Bad hostname resolution in Job with two services

In a Job that requires two different postgres services only one of the connections works

When running tests, only one of the database connections that is required works. While connections to both hosts can be made, the results do not match the expected containers.

In the following config, both the aliases/hostnames for the services should resolve to separate containers, but they appear to resolve to the same container.

Config

This is the merged yaml for the job that is failing

Misc Tests:
  stage: Static
  image: docker.myorg.com/myrepo:${IMAGE_TAG}-ci
  tags:
  - k8s-runner
  variables:
    FF_NETWORK_PER_BUILD: 1
    GIT_STRATEGY: none
    IS_CI_TEST: 1
    TESTING: 1
    DB_USER: youzer
    DB_PASS: passwrd
    ALFA_DB_NAME: alfa
    ALFA_DB_HOST: alfa-test-db
    ALFA_DB_URL: postgresql://$DB_USER:$DB_PASS@$CLAIMS_DB_HOST/$CLAIMS_DB_NAME
    TEST_DB_HOST: test-db
    TEST_DB_NAME: bravo
    TEST_DB: postgresql://$DB_USER:$DB_PASS@$TEST_DB_HOST/$TEST_DB_NAME
  services:
  - name: postgres:11
    alias: alfa-test-db
    variables:
      POSTGRES_USER: "$DB_USER"
      POSTGRES_PASSWORD: "$DB_PASS"
      POSTGRES_DB: "$CLAIMS_DB_NAME"
  - name: docker.myorg.com/testdb:current
    alias: test-db
  before_script:
  - cd /usr/src/app
  extends:
  - ".ci-test"
  script:
  - "./gitlab_wait_for_testdb.sh $ALFA_DB_URL $DB_CONNECTION_TIMEOUT"
  - "./gitlab_wait_for_testdb.sh $TEST_DB $DB_CONNECTION_TIMEOUT"
  - cat /etc/hosts
  - env | grep -v GITLAB | grep -v CI | sort
  - psql -d $ALFA_DB_URL -c '\l+'
  - psql -d $TEST_DB -c '\l+'  #### <--- fails at this point, because the database it expects does not exist. 
  - python tests-run.py --testset misc

Debugging

  • Each of the connections works in other jobs where it is the only service
  • pg_isready works for both services, but this really only indicates that any postgres instance is reachable at the hostname.
  • examining the custom container locally, or in a single-service Job shows that it is configured as expected, i.e. has the required database, bravo.

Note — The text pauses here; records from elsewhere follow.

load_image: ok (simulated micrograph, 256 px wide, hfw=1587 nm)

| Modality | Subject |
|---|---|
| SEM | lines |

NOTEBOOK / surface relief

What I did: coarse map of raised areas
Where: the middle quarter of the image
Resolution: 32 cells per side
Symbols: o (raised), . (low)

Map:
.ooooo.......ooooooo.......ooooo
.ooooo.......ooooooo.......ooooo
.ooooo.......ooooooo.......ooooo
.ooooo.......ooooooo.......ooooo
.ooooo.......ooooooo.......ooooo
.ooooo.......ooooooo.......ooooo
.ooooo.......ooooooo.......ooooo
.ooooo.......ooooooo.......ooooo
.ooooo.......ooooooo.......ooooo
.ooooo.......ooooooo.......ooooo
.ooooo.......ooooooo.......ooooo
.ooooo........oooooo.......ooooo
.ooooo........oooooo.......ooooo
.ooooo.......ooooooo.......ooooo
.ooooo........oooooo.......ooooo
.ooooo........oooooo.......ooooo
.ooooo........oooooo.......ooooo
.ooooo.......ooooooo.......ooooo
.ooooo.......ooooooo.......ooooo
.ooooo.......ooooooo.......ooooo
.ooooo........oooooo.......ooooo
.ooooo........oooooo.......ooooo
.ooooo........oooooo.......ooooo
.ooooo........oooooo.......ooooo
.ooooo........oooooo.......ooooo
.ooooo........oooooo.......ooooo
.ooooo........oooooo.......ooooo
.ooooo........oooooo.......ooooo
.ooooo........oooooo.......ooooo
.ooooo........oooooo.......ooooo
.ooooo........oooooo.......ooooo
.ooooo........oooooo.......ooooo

Ultimately, the results of $ cat /etc/hosts appears to show both services’ being aliased to the same IP address

# Kubernetes-managed hosts file.
127.0.0.1	localhost
::1	localhost ip6-localhost ip6-loopback
fe00::0	ip6-localnet
fe00::0	ip6-mcastprefix
fe00::1	ip6-allnodes
fe00::2	ip6-allrouters
10.70.2.5	runner-cx6kc7sf-project-21-concurrent-0z7dbc
# Entries added by HostAliases.
127.0.0.1	docker.aledade.com-testdb	test-db	postgres	claims-test-db

I’m pretty baffled as to why both of these services seem to be getting conflated…

Turns out, the kubernetes executor does this on purpose. It’s not noticeable except in a case like mine, where both services use the same port!

This needs to be called out more explicitly in the services documentation around aliases, but the upshot is that all your services are mapped to 127.0.0.1 by just appending aliases to /etc/hosts, and so if there are two services with the same port, one will silently shadow the other.